Former President Trump’s family business and its chief financial officer have been charged with tax crimes for a sprawling scheme in which they paid high-level executives a huge chunk of their real salaries “off the books,” according to an indictment unsealed Thursday afternoon.
The Manhattan district attorney’s office alleges the scheme went on for 15 years, and has charged the Trump Organization and CFO Allen Weisselberg with criminal tax fraud, falsifying business records, grand larceny, and scheming to defraud the government.
Weisselberg was arraigned in Manhattan criminal court hours after he surrendered to authorities. He was escorted into the courtroom Thursday afternoon in handcuffs, and pleaded not guilty to all charges.
The longtime Trump confidante—described in the indictment as “one of the largest individual beneficiaries”—is accused of hiding $1.76 million in “indirect employee compensation” he received from the Trump Organization over 12 years, from 2005 until 2017. Prosecutors suggest there were others involved, who remain unidentified and refer several times to an unnamed “unindicted co-conspirator #1.”

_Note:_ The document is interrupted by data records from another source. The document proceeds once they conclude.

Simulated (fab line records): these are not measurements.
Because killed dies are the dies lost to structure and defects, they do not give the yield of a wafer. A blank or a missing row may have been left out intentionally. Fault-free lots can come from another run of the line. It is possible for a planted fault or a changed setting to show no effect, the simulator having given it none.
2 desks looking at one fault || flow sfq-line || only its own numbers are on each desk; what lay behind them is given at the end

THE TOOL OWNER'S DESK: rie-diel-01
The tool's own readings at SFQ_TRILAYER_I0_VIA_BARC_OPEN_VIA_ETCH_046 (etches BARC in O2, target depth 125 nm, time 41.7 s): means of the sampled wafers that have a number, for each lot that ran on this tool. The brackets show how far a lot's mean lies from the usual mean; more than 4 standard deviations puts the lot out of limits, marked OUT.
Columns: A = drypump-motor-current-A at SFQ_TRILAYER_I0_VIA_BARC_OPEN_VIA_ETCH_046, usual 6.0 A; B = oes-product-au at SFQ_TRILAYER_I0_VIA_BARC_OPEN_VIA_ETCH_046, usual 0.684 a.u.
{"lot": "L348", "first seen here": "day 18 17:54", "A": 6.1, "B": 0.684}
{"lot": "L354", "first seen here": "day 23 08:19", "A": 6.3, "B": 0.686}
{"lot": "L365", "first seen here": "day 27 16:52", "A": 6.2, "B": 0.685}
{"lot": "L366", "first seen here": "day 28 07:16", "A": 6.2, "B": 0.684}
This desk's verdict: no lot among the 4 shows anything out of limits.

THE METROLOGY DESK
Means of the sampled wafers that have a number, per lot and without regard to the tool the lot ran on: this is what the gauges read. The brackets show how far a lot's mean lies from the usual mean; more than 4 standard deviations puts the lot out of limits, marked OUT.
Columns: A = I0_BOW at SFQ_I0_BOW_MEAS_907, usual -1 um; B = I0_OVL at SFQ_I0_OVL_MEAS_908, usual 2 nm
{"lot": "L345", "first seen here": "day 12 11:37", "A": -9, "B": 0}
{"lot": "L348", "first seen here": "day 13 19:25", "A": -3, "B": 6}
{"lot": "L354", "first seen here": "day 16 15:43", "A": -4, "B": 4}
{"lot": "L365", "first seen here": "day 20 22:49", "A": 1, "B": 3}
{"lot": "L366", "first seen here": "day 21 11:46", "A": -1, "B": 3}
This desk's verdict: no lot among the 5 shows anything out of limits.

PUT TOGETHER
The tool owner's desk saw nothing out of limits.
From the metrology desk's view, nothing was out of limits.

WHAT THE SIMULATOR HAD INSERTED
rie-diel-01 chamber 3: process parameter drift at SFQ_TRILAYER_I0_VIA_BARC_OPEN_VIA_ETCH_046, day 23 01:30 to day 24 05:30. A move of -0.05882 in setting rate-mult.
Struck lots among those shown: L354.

The indirect compensation was “intentionally” not included on Weisselberg’s W-2 forms or otherwise reported to authorities, “and no income taxes were withheld by the corporate defendants in connection with the indirect compensation,” prosecutors said.
The indictment, unsealed in court Thursday at 2:30 p.m., claims that the CFO also cheated New York City taxes by hiding the fact that he lived there—ultimately dodging $901,112 in federal, state, and city taxes.
Outside the courtroom, Trump Organization lawyer Alan Futerfas blasted the charges, seeming to suggest they were politically motivated.
“In 244 years we have not had a local prosector go after a former president of the United States or his employees or his company and that is a significant line to cross and, quite frankly, not just as lawyer but as a citizen we’re very concerned about that,” he said.
During a Fox News interview on Wednesday night, Trump insisted that the probe—and others lodged against him in the past—were nothing but political stunts. “All nonsense,” he said. “New York radical-left prosecutors come after me—you gotta fight.”
The charges are the first to be brought against Trump’s family business. While Trump himself has not been charged, prosecutors have for months sought Weisselberg’s cooperation, hoping to flip him as a witness who can offer testimony against any tax crimes Trump may have committed. Two sources who testified before the grand jury told The Daily Beast that investigators still have Trump in their sights.
Manhattan District Attorney Cy Vance and New York Attorney General Letitia James have conducted parallel investigations that have scrutinized whether Trump misled lenders or tax authorities, or evaded taxes on forgiven debts or benefits for employees. James in recent months notified the Trump Organization that information her office was collecting for a civil probe into the Trump Organization could be used as part of the criminal investigation underway at Vance’s office.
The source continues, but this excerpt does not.